According to Bloomberg on the 21st (local time), Goldman Sachs’ Global Market Research Group recently stated in a client memo that “The likelihood of Republicans taking both the White House and Congress is high,” and “In this case, the Federal Reserve (Fed) may raise the benchmark interest rate due to the possibility of economic overheating, leading to a rise in long-term Treasury yields.” Experts predict that if Trump is re-elected, he will push for economic stimulus measures such as expansionary fiscal policy and tax cuts. This could increase concerns about inflation and increase the issuance of Treasury bonds, resulting in higher Treasury yields and a fall in Treasury prices.
When U.S. Treasury yields rise, the dollar’s value typically increases. In particular, Trump’s strengthening of import tariffs to protect American industries will also be a factor in a strong dollar. Reducing imports leads to a drop in the outflow of dollars, which in turn lowers the availability of dollars abroad and eventually slows the growth rate of U.S. exporting nations. “The Trump effect will negatively affect the euro, yuan, Mexican peso, etc., so it will lead to a rise in the dollar’s value,” according to Deutsche Bank strategist Allan Ruskin’s analysis. The peso, which had rebounded last year, dropped by about 2% after Trump’s victory in the Iowa Caucus. As the U.S. election draws near and the possibility of Trump’s winning increases, the yuan may come under more pressure as well.

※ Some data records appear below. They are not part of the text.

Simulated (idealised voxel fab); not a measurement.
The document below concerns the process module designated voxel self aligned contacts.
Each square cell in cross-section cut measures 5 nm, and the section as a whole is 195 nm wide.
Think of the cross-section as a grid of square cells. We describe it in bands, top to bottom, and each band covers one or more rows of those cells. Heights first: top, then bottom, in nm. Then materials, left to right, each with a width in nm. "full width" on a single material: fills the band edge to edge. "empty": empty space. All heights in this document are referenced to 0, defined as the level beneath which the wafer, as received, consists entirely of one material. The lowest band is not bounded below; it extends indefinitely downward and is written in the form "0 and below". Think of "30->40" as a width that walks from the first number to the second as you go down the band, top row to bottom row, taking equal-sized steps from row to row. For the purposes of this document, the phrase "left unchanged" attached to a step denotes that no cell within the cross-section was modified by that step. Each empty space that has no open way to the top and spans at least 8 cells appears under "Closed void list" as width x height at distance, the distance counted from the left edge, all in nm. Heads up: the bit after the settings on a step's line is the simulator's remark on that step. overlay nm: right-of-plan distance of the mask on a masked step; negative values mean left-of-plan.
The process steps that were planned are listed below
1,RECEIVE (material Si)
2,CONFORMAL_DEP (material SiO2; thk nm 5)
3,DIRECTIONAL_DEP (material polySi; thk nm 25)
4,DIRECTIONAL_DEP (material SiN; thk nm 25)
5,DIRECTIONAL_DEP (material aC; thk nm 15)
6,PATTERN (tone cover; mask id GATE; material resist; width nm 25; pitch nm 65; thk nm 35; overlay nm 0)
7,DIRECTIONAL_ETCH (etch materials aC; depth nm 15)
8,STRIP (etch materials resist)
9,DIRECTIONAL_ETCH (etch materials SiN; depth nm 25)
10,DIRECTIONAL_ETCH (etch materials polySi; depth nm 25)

On the other hand, there have been observations that Trump would deliberately pursue a weak dollar to protect domestic industries. Consumer preference for American goods over imports may increase if the dollar’s value falls and import prices rise in the U.S. The Financial Times (FT) stated, “Trump may try to impose a 10% tariff on all imports, but he will face fierce resistance at home and abroad. Since a weak dollar is an easier way to boost domestic manufacturing, he may focus more on exchange rates rather than tariffs.